A dilemma for prosaic AI alignment

Epistemic status: I predict that people who focus on prosaic AI alignment have thought of this before, in some way at least. But I don’t know what they would say in response, so I’m writing this up so I can find out! I’m making it a post instead of an email so that the discussion can be public.

Characterization of prosaic AI alignment: Prosaic AI methods—the sort of methods that we are using today, rather than hypothetical new methods based on a deeper understanding of intelligence—might be sufficient to make human-level AGI in the next two decades or so, and that if this happens we’d better be prepared. Thus we should think about how to take prosaic AI methods and combine them or modify them in various ways to make something which is as competitive, or almost as competitive, as cutting-edge AI. Examples of this approach are debate, imitating humans, preference learning, and iterated distillation and amplification.

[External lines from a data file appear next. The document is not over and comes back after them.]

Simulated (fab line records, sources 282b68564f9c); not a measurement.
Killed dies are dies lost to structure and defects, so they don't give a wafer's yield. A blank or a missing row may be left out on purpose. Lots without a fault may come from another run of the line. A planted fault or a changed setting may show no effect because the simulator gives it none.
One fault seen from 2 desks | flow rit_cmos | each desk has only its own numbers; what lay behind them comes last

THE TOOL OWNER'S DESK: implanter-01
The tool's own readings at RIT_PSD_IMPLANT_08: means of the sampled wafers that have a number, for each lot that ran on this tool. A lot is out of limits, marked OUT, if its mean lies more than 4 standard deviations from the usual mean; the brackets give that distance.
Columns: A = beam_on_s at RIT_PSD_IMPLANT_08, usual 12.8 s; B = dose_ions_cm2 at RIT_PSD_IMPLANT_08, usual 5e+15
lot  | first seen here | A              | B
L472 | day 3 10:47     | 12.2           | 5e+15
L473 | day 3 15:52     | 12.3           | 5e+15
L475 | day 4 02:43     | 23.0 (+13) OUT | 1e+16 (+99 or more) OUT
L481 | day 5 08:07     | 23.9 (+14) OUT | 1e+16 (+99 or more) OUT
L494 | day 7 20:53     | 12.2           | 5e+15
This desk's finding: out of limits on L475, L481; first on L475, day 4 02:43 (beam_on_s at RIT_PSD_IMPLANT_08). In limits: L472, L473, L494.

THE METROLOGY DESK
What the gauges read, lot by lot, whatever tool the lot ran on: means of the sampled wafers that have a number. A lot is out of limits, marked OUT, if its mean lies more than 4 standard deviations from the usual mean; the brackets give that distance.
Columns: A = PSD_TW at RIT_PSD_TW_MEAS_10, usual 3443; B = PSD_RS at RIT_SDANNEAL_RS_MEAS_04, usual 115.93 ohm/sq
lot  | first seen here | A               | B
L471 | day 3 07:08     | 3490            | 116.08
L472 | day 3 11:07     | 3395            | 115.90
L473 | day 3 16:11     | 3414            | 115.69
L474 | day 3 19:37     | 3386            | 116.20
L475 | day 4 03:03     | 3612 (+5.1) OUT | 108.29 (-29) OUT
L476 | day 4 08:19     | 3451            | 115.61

Conjecture: Cutting-edge AI will come from cutting-edge algorithms/​architectures trained towards cutting-edge objectives (incl. unsupervised learning) in cutting-edge environments/​datasets. Anything missing one or more of these components will suffer a major competitiveness penalty.

  • Example: Suppose that the best way we know of to get general intelligence is to evolve a population of giant neural nets with model-free learning in a part-competitive, part-cooperative, very diverse environment consisting of an ensemble of video games. One year, the systems that come out of this process are at dog level, then two years later they are at chimpanzee level, then two years later they are at IQ-80 human level… It is expected that scaling up this sort of thing will lead, in the next few years, to smarter-than-human AGI.

The Dilemma: Choose plan 1 or plan 2:

Plan 1: Train a system into your scheme from scratch, using cutting-edge algorithms but not cutting-edge environments or objectives. (The environments and objectives are whatever your safety scheme calls for, e.g. debates, imitating humans, a series of moral choice situations, etc.)

  • Example: We take the best training algorithms and architecture we can find, but instead of training on an ensemble of video games, our AI is trained from scratch to win debates with human judges. We then have it debate on important topics to give us valuable information.

  • Problem with plan 1: This is not competitive, because of Conjecture. Continuing the example, if our AI is even able to debate on complex topics at all, it won’t be nearly as good at getting to the truth on them as it would be if it was built using Plan 2...

Plan 2: Train a cutting-edge AI system, and then retrain it into your AI alignment scheme.

  • Example: You use all the cutting-edge methods to train an agent that is about as generally intelligent as the average IQ 80 human. Then, you retrain it to win debates with human judges, and have it debate on important topics to give us valuable information.

  • Problem with plan 2: This is a recipe for making a deceptively aligned mesa-optimizer. The system trained with cutting-edge methods will be an unsafe system; it will be an optimizer with objectives very different from what we want. Our retraining process better be really good at changing those objectives… and that’s hard, for reasons explained here and here.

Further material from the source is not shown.